We all know that feeling: the deep, all-encompassing desire to be as flat as humanly possible on the sofa as you indulge in a festival of binge-watching, moving only as much as reaching the bowl of popcorn next to you requires. This is not the time for raw, probing films about Social Issues™. This is not the time for having boundaries pushed. It is a time for comfort, indulgence, and nothing too demanding.
So perfectly suited is Alexandra Senza’s feature film Flee the Light for these purposes that numerous times during its run-time, I almost forgot it wasn’t the 1990s and I wasn’t writing off an entire day (or two) to watch entire DVD boxed sets – remember them? – of stuff like Buffy the Vampire Slayer or Charmed. Flee the Light very much has that pilot-for-a-supernatural TV series vibe to it, and this is not meant as a dig: it is what it is, and I found its non-patronising embrace of its generic terrain very endearing indeed. In many ways, it was actually something of a relief to have my hand held in such a way, and a reminder that not everything needs to be a challenge.

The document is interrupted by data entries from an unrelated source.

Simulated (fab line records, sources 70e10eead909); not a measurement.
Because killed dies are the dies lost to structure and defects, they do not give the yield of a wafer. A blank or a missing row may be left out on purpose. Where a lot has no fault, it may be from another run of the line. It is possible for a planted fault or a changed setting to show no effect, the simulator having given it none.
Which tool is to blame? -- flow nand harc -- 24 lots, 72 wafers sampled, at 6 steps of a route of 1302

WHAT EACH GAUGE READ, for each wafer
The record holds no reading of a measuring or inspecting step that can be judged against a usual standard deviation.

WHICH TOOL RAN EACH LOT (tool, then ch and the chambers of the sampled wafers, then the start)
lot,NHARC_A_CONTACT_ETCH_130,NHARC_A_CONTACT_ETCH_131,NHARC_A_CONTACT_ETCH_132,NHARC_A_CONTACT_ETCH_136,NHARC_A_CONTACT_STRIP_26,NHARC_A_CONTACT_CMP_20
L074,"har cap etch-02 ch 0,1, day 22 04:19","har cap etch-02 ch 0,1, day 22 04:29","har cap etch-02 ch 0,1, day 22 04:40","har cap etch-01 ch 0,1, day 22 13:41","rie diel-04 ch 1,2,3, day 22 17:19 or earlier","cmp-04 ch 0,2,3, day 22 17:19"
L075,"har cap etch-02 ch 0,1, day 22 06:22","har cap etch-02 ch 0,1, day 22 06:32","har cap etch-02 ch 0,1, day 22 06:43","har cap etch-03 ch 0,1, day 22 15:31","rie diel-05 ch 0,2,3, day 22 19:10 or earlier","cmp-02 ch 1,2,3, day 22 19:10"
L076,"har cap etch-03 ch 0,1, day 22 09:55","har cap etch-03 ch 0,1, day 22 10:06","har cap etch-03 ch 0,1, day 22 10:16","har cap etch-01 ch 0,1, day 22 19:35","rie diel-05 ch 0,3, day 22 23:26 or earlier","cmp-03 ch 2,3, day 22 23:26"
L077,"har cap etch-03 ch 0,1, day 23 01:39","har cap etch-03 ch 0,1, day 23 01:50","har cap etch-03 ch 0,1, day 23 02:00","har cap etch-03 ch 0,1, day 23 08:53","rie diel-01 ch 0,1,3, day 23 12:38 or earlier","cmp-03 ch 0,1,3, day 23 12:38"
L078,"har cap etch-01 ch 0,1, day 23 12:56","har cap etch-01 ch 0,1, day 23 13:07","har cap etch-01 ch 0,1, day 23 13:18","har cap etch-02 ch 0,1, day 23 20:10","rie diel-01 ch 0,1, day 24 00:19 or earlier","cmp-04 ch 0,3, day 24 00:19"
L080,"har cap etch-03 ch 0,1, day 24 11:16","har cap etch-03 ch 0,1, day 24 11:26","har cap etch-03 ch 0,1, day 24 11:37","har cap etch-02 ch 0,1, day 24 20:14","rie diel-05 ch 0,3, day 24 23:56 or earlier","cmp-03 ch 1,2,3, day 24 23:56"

Produced and written by Jennifer Mancini, the largely women-helmed Flee the Light follows two sisters, psychology student Andra (Annie Tuma) and her unstable sister Delfi (Ariana Marquis). Delfi’s mental health is deteriorating rapidly, and despite her best efforts to keep her objectivity and common sense, Andra finds herself increasingly pulled into what she at first mistakes for her sister’s psychotic delusion. Delfi has a strange connection to a wooded area outside of Toronto linked to repeated visions she has, and together the two sisters are led to a strange bar located nearby as the story of the enigmatic, powerful figure of Kata (Jane Siberry) and her role in Delfi’s unravelling come to the fore.
A fun although admittedly somewhat slight slight supernatural young adult feminist adventure tale, Flee the Light has a kind of retro TV charm to it that is only heightened by bands like The Tea Party on the soundtrack and of course the presence of Siberry in particular (a musician best known for her song in the cult 1994 Brandon Lee film The Crow). It’s charming in a way that this film about the relationship between past and present and the role of women in that tug-of-war is so evocative of these 1990s textures, making Flee the Light a warm, snuggly although perhaps not wholly memorable way to spend eighty minutes.